Craft Degrees practiced under the MHC

The Craft is worked under the authority of the Masonic Hgh Council .

The Craft is organized under several Symbolic Rites and Ceremonies that each Lodge works:

- Ancient York Rite

- Ancient English Rite

- Scottish Rectified Rite
- Ancient and Accepted Rite
- Ancient and Primitive Rite
- Schroeder Rite
- Swedish Rite
- Adoniram Rite
- Filosophic Rite
- And others Proper Masonic Craft Rites

 

Mark Mason

The degrees that the MHC confers and has jurisdiction over are:

Craft Freemasonry

1 - Entered Apprentice

2 - Fellow Craft

Complementary Ceremonies to the FC Degree Mark Man, Mark Mason

MARK MASON

The qualification for joining Mark is that of being a Master Mason.
The ceremony is called The ceremony of Advancement and chronologically follows that of the Fellowcraft. In fact it is often referred to as the completion of The Second Degree.
As in the Craft the meetings are held in a Lodge and the ceremony incorporates two ceremonies.
The candidate is first acknowledged as a Mark Man and then Advanced to the degree of Mark Master Mason.
The Degree relates to a period in the building of the Temple at Jerusalem prior to the Death of Hiram Abiff.
The Regalia of the Ceremony is an Apron and Jewel.

3 - Master Mason

Complementary ceremonies to the Master Mason Degree given in a Lodge are:
Installed or Past Master

The Ancient English Rite

The Original and Ancient English Rite. This is a complete and beautiful Masonic Rite its manuscripts have been preserved in the libraries of European Aristocracy. The Rite is a proper and complete Masonic Craft system of Freemasonry as practiced by Ancient English Freemasonry. The Rite is one of the most symbolically correct Rituals in use by Craft Freemasonry Lodges. At the moment it is only practiced by the Regular Grand Lodge of England ( 1705 - 2005 ) and all Grand Lodges recognized by the Masonic High Council of England and Wales the Mother Masonic High Council of the World.

Schroeder’s Rite

Frederic-Louis Schroeder (1744-1816), Director of the Municipal Theatre of Hamburg and Grand Master of the Grand Lodge of Hamburg, spent almost twenty years in shaping the final form of the Rite to which his name is attached. Allergic to the chivaleresque side which was characterising the symbolic aspects of most of the Superior Grades, he reformed the ceremonies of his Obedience with the idea of greater simplicity, in reinstalling the use of the ancient English Rite and in taking into consideration only the first three degrees. The Schroeder System was the most democratic of all Rites practised in Germany before World War II, which made quite naturally its success. At the moment, it is practised by the Grand Lodge of Ancient Masons Free and Accepted of Germany, by the Grand Lodge of Austria and by some Lodges of the Grand Lodge of Switzerland Alpina.

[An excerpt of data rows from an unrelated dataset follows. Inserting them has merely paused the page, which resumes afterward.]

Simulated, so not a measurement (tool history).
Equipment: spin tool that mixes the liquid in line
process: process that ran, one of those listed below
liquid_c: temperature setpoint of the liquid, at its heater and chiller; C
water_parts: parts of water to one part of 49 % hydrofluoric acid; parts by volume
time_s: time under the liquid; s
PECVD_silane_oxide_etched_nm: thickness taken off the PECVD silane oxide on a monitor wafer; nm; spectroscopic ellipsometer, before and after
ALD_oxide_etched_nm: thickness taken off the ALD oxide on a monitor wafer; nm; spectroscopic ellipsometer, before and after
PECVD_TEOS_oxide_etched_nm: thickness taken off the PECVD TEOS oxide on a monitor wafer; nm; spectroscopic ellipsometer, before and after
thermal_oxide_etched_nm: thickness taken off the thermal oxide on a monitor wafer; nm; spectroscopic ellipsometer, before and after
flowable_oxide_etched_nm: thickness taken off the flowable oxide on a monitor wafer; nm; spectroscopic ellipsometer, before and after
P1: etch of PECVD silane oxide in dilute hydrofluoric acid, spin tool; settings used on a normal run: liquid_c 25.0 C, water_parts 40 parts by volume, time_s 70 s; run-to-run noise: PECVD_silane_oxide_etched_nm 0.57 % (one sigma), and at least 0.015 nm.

The Ancient and Accepted Rite

In 1732, a Lodge was founded in Bordeaux by three English Naval Officers and was given the name of The English Lodge. In 1766, it applied for and received a Warrant from the Grand Lodge of England, eventually becoming No. 204 on their Register. It is now La Loge Anglaise (204), No. 2 on the Register of the Grande Loge de France.
From this Lodge sprang several others, at least one of which worked some, probably not more than fourteen, of the ‘higher degrees’ that were created in France in the second quarter of the eighteenth century. The Mother Lodge confined itself exclusively to the three craft degrees and was hostile to the newly-invented ones.

The Scottish Rite Rectified

The origins of this Rite go back to the System of Strict Observance, founded in 1756 by Baron von Hund, initiated in Paris in 1754 in the Superior Grades Chapter of Clermont by Charles-Edouard Stuart. This Rite invoked of course, as most of the Systems of the Superior Grades at that time, the Temple filiations.

On the death of Baron von Hund in 1776, the System of Strict Observance, constituted in Scottish Directories, was growing and was gong to define its objectives during the Conventions in Lyon, 1778, and in Wilhelmsbad, 1782, under the presidency of its new Grand Master, the Duke Ferdinand of Brunswick. Since then, the System took the name of Scottish Rite Rectified and is composed of Lodges of St. Andrew, on the one hand, corresponding to the Scottish Master Grade, and the interior Order, on the other hand, comprising of “Ecuyers Novices” and the charitable Chevaliers of the Holy City (CBCS). A Grand Priory organised into “Commanderies” and Prefectures, directed the whole system.

The Scottish Rite Rectified is practised in England, France, Belgium, Switzerland, Portugal and Spain.

NOTE: Concerning the so called Emulation Workings

Created in 1813 by Peter Gilkes. It gets its name from the Lodge of “Emulation of Improvement” which met for the first time in October 1823 in Freemason’s Hall in London. The Emulation Workings are a weak and a distant form of what a Masonic Rite should be.